There’s a famous said that says “Don’t judge a book by its cover.” Most of the time, a book publisher or a self-published writer doesn’t get the found or a great talent to have him designed a gorgeous front that pretty much sums up the whole story. However, there are times where the cover does justice and does gives you an exact idea of what you are about to read. Same happens with other arts out there, including music.
This brings me to our next artist, Josh Birdsong, who is back with his new album Where The Light Bends. Just as the front cover, the album is filled with cinematic tones blended with complex, yet simple melodies that grab your attention right from the first track.
“Complex Context” kicks off the record in a very 80s fashioned album. The ethereal vocals blends perfectly with the dreamy undertones. “The Sound Beneath The Static” still drags some of the layers from its predecessor, though this one feels a bit more of a traditional synth pop song in the veins of Owl City. The remain of the songs pretty much follows the same structure, making of this record a surreal journey into the mind of an arch-typical songwriter that even when it borrows from other familiar sounds, it knows how to keep things original and unique. This is a very contemplative record where not only you get lost in the sound, but you also tend to pay attention to the different layers and elements that makes of this an interesting material.
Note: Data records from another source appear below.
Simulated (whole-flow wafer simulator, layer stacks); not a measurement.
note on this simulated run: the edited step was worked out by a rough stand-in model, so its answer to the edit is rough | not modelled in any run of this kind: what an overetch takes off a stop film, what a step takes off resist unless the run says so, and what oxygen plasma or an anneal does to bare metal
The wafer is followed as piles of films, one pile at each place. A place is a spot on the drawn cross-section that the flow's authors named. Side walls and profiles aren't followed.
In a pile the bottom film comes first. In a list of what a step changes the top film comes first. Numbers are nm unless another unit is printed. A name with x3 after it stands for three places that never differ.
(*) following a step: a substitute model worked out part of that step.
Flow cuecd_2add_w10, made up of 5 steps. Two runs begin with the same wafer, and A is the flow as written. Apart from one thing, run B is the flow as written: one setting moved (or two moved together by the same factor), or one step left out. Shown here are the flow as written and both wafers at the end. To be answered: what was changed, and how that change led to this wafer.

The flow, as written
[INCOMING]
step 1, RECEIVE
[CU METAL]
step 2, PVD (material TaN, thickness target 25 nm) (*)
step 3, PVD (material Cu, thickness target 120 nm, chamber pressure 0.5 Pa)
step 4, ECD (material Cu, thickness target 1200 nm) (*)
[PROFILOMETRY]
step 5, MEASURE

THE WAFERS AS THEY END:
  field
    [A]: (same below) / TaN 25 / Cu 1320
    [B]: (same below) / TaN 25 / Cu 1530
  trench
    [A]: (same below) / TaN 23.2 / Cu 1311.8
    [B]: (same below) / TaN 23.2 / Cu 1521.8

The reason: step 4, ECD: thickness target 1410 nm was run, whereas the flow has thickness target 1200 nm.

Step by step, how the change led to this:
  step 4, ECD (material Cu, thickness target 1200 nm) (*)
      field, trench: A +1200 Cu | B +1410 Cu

There ain’t nothing to complain, Nashville producer and frequent producer, Stephen Leiweke, has made another great job producing this album. He has comes to understand Josh on this album, and that has proven to be a great advantage as he knows now how to get the best out of him capturing all this different soundscapes trapped in Birdsong’s mind, awaiting to get out.
Criteria - 90%
In the end, Josh Birdsong has proven himself to be a Must Watch artist. He knows how to capture and blend mainstream elements without losing his own creative touch and vision. Even though most of the melodies were pretty much made up in a computer, etc. the record never feels manufactured. You get the soul and touch of an artist that keeps growing as time goes by.